Internationalization(i18n)

GNU Mailman project uses Weblate for translations. If you are interested to port Mailman to various languages, please head over to Weblate and create an account to get started with translations.

Weblate has very good documentation on how to use it:

Please do not create Merge Requests for translations since it can create merge conflicts when pulling changes from Weblate and break automation which pulls and pushes changes between Gitlab and Weblate.

Offline translations

If you have existing translated .po files, or you would prefer to work Offline, you can download the .po files from Weblate and upload them through the web interface when you are done. This helps with keeping the merge request based workflow to ingest translations from Weblate and still allowing folks to use their preferred local editing environment.

Please see Weblate’s documentation on downloading and uploading po files.

Integration with Weblate

Integration with source control in Gitlab and translation project in Weblate works using webhooks and some scripts.

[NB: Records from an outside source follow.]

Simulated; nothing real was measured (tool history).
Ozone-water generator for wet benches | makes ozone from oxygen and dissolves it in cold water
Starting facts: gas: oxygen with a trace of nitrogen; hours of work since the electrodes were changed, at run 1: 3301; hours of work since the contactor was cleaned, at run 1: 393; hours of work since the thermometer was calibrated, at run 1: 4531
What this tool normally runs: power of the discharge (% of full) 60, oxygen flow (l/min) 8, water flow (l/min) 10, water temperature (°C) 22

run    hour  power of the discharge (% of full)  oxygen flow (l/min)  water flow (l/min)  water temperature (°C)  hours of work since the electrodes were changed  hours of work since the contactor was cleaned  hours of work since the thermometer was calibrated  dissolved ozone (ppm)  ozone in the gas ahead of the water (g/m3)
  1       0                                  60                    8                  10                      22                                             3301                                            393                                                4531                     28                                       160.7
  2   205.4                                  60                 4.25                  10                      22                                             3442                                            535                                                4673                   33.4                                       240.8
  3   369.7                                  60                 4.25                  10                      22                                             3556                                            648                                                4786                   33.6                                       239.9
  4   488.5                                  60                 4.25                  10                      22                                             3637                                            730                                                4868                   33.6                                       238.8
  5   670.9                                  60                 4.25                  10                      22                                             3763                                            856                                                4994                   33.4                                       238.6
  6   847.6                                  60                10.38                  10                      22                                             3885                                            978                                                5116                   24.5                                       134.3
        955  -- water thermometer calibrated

Weblate supports webhooks for notifications when there are changes to the source control. This allows pulling changes to source strings from Gitlab by adding a webhook notification in Gitlab.

Translations are converted to Git commits in Weblate and it is configured to send back those commits as Merge Requests, every 24 hours, to Mailman’s Gitlab projects. Each commit corresponds to a single Author and Language. We do not squash these commits so as to retain the original commits with Authorship info.